JSON stands for JavaScript Object Notation and has become one of the central data representations on the Internet. It is extendible, human-readable, and easy to write. It can be read by all major programming languages and has been around for a long time in the context of RESTful services.

However, the great flexibilty and human readability made it quite difficult to work with this type of data without programming. But, nowadays, it has become possible by a team of enthusiasts building a small program jq which is also known as the sed for JSON data. You can slice, filter, map, reduce, transform, extract, visualize, compress, and generate JSON objects.

The only downside of JQ is that it had to be so powerful and therefore looks complex at a first glance. This is, why we will be learning it example by example.

The typical representation of JSON for JQ is as a sequence of JSON objects in a file. By sequence, we mean that each JSON object follows the next, probably separated by some whitespace characters (spaces, tabs, newlines, whatever). However, jq also proposes and supports a slightly more structured format in which sets of JSON objects are represented as a text file in which each line contains exactly one JSON object.

Of course, we will adopt this idea, because then we can, for example, count tweets using wc -l or we can split very large files into smaller ones for processing using the standard split --lines=2000 program. In other words, it is then compatible with all the usual smart command line tools of Linux.

Following JQ naming, this is called compactified JSON.
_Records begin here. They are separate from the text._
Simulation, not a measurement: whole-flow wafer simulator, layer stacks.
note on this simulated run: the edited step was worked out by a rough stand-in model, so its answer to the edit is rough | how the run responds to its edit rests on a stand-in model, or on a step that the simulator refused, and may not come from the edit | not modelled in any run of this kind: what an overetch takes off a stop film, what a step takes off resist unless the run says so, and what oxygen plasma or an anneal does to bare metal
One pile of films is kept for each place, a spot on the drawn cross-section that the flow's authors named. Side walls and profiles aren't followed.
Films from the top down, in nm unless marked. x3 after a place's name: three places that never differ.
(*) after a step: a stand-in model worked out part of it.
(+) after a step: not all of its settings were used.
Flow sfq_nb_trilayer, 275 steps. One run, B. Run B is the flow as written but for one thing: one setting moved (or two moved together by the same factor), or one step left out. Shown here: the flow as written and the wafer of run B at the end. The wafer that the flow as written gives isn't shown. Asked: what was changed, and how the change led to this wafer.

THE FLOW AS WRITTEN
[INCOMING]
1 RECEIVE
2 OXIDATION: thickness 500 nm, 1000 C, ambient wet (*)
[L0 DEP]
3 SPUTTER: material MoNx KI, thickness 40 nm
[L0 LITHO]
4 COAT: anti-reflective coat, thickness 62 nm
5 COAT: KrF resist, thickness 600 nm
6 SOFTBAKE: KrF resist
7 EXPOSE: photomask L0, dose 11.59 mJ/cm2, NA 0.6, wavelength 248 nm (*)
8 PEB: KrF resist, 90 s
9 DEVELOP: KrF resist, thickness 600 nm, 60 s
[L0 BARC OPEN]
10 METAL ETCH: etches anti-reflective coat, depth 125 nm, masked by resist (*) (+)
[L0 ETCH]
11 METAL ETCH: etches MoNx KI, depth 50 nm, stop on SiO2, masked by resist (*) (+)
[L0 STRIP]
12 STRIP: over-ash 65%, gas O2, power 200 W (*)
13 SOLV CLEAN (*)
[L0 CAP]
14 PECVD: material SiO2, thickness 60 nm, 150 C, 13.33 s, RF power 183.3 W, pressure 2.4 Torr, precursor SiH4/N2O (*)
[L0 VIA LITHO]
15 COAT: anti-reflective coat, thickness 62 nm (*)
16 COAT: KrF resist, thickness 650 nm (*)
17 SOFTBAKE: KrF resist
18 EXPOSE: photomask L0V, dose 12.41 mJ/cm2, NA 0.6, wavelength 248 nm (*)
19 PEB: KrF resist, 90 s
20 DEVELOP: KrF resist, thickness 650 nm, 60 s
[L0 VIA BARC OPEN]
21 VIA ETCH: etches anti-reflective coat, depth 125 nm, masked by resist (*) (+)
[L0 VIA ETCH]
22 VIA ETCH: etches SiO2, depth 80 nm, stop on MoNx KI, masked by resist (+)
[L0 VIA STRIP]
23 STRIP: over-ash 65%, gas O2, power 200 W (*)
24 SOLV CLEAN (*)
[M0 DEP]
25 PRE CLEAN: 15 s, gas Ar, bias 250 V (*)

In general, JQ is just a small command line utility jq which is intended to be used on pipes or on files just like grep or awk.

First steps with JQ

The first thing to know about jq is that it can be used to show JSON files with pretty-printing. In general, the first argument is always a query, we will learn about those later, the second argument might be files. However, data can also be read from standard input. The trivial query not changing the JSON object at all is represented by a dot (.) and is used in the following examples:

jq . tweets.json
cat tweets.json | jq .

Now it is already time to learn some strange things about Linux. When you use the previous two statements, you see a coloured and pretty-printed representation of the tweet. However, it is usually too long to fit into your terminal window. Therefore, you might be tempted to use the less pager like this

cat tweets.json | jq . | less

Now, jq is smart enough to see that it does not write to a terminal session (it writes to another program, namely less). Therefore, it does not colorize anymore (as colors are additional so-called escape characters and might lead to misbehaviour of the follow-up program. But, there is a switch to force coloring and using it leads to the following:

$> cat tweets.json | jq -C . | less
ESC[1;39m{
  ESC[0mESC[34;1m"contributors"ESC[0mESC[1;39m: ESC[0mESC[1;30mnullESC[0mESC[1;39m,
  ESC[0mESC[34;1m"truncated"ESC[0mESC[1;39m: ESC[0mESC[0;39mfalseESC[0mESC[1;39m,
  ESC[0mESC[34;1m"text"ESC[0mESC[1;39m: ESC[0mESC[0;32m"And it has been an amazing experience, again... https://t.co/0IKyTlhQOW"ESC[0mESC[1;39m,
  ESC[0mESC[34;1m"is_quote_status"ESC[0mESC[1;39m: ESC[0mESC[0;39mtrueESC[0mESC[1;39m,

Not quite what we want. Less is usually not interpreting escape characters as this has been a security issue for a long time. But, if we know force less to interprete these escape characters, we end up with what we wanted:

We can use the up and down key to navigate a coloured and pretty-printed version of the tweet and the key q gets us out of this view.

First steps in JQ

Value Expression

As already said: jq provides a flexible language to transform tweets. Let us start with the smallest entity of this cool language: an expression The most basic expression in programming languages are values and this is the same for the jq query language. In the following, we will pipe our input data to jq, because jq is supposed to have input data and will not work well without any data. Note that the first sections here ignore the input completely.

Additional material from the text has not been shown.